The U.S. Army, in its wisdom, favors the use of field expedients in a great many cases when it comes to describe the weapons it uses in arming its troops.

Col. Tom Kelly August 26, 20213 min read

The first weapon a cave man had was a club, which he used to knock game in the head before skinning it and then using the hide to make clothing and using the meat of the animal for food. He progressed to a spear, one with a stone tip, and then to a bow and arrow, which, while it was very light in weight, increased the distance between the hunter and his prey almost immeasurably. Massed bowmen at some of the early battles in medieval days, completely broke up massed charges of armored knights, on horses, with lances, by killing the horses with arrows before these armored knights of the enemy ever got into range.

And then, with the development of gunpowder, ranges increased immensely, and projectiles of one kind or another became possible. This led to the invention of bird shot, which even though it was fired by gunpowder, threw a charge of small shot so that birds could be killed in flight. Black powder leaves a cloud of smoke that must be allowed to clear before so you could see if you had put small shot into the birds you had shot. Bigger sized lead pellets were called buck shot and the smaller sizes were called bird shot. Bored barrels were invented, rather than rifling the barrels, if the weapon was to be used on bird only.

Shotgun barrels are choked rather than being rifled because a relatively open choke keeps the small shot in a bunch, and such tiny shot loses its velocity at ranges much past 50 yards. Shotguns are therefore designed for birds, and larger game guns are sized, bored and rifled, to delivery accurate single shots at ranges in the 300-yard vicinity. Pistols, which have rifled barrels, are deliberately made in small caliber so they can be hidden. Nearly all pistols are used only at close ranges.

Almost none of this is known to the average citizen today who takes the position that all firearms are the same, that all are dangerous or deadly and can be concealed, and it is perfectly proper to rewrite that part of the Bill of Rights that says the “The Right of the People to keep and bear arms shall not be abridged.” To some, a weapon is a weapon, should be collected immediately and should never be put into the hands of the general public. Under the same species of reasoning a needle should never be allowed in a person’s home because one used improperly could put an eye out.
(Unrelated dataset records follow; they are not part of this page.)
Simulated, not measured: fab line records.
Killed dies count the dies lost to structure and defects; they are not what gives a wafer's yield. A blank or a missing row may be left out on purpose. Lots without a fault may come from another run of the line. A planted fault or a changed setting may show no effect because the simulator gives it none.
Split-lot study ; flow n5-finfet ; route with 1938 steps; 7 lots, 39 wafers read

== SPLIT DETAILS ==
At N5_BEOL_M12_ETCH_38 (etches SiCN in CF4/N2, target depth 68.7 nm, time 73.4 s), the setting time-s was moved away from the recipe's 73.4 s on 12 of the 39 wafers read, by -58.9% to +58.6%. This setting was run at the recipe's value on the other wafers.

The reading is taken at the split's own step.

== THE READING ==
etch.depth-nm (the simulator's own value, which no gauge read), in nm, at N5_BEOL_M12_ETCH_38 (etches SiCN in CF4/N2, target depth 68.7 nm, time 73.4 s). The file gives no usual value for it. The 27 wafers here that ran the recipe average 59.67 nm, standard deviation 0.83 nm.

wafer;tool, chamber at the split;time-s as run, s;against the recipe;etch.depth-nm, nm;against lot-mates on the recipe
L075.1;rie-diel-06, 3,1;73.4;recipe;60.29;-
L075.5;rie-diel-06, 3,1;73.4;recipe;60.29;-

I was given a shotgun at the age of 9, by an uncle in the family who had no children and who was a hunter. I was given this shotgun and in no way was it unusual for the time. I gave my daughter a shotgun for the same reason at the same time of her life. I was not allowed to take my gun into the woods alone, and neither was she, because, in the beginning, such young children were not allowed to use the gun alone.

She had been a pickup man for several years, was proud to be allowed to graduate to her own gun, carried her own gun, loaded and fired it herself. She liked to eat what we shot, and she wanted to learn to wing shoot before she was ready when she realized how much more fun it was. I wish I had a picture of that first bird she shot, but I do not. In learning to shoot flying birds you have to shoot him where he ain’t, but where he will be when the shot charge gets there. It is a hell of a lot easier to say than it is to do. 

Later in life, when you move up to ducks and especially turkeys, when four or five shots a season is considered big time, it is those three or four years, those between say 8 and 11 or 12, that are the cream of the cream. There is nothing else like them on earth. If you don’t have one, go borrow a kid and try it.